Drinking your milk: growing up confident

From playing Trivia Crack to taking an AP exam, it is safe to say that most students have had moments in which they doubt their first choice and change it, only to realize that their first answer was right after all. Self-doubt exists on all levels – and this self-doubt, especially during childhood, plays a crucial role in one’s development.

Self-doubt inhibits kids from learning more than any other factor. According to parenting educator Michael Grose, confident children want to learn more, actually achieve more and have more friends than do children with less confidence. They are not afraid of consequences, which encourages them to take risks – they do not worry as much about failure and success. People feel happier when they are confident in their abilities, and they crave for more. Because they want to learn more, they have an advantage over others due to their attitude during their adolescent years. This advantage will accumulate over time, causing a long-lasting impact.

A study found in an issue of Child Development states that children who suffered from self-doubt and anxiety problems were more likely to view themselves and the world in a negative manner. To build confidence during adolescence, Grose recommends parents to establish a curious and adventurous mindset in their children. It is important for teenagers to know that while they reach for new opportunities without supervision, they will still have the support of their parents.

“I used to doubt myself a lot, but I realized that I should believe in myself and be optimistic in order to achieve my goals,” Sophomore Christopher Chen said.

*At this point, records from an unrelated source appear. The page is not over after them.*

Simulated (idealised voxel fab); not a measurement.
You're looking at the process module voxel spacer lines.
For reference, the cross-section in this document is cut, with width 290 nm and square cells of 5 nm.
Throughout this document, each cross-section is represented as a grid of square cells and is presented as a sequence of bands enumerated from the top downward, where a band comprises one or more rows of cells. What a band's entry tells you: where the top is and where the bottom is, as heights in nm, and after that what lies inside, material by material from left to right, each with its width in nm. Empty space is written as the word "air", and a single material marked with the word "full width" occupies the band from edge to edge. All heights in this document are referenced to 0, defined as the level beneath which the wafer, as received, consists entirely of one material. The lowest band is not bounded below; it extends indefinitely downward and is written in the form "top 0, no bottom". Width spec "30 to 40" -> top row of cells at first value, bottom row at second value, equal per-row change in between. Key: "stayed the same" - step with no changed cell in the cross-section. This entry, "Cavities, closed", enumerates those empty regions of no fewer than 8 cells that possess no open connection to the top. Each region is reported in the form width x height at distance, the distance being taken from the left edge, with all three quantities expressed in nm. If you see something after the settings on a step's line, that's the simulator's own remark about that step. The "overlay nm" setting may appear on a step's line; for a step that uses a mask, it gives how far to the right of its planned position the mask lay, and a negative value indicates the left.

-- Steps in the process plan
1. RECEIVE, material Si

High school is an especially important stage of life. In an environment full of human interaction, many students become more self-aware and compare themselves to others. Ann Haugen , E.D. Counselor, said that students gradually learn to be independent from their parents and think for themselves. While trying to define their identity, insecure people can place too much significance on how other’s perceive them.

“The truth is people do not think about you as much as you think they do, because they also worry about how others judge them as well. Do not be afraid of the judgment,” Haugen said.

According to Haugen, the biggest consequence of self-doubt is losing the incentive – and ability – to change. Individuals may want to live in the same place, work at the same location and keep the same friends because they are afraid of the unknown. Familiarity becomes comfortable and safe, yet limits them to a risk-free, static life. To live life to the fullest, one needs confidence to try new options. There is a difference between being careful and being afraid. It is important to determine which of the two traits is in effect.

“Everyone has self doubt. Self-doubt is one of the things that unites us as humans. It’s important to be grateful and appreciate who you are. Think about all that you do have, rather than what you do not have. Sometimes, the amount of love we have for ourselves is the only real antidote to dealing with our self-doubt,” Haugen said.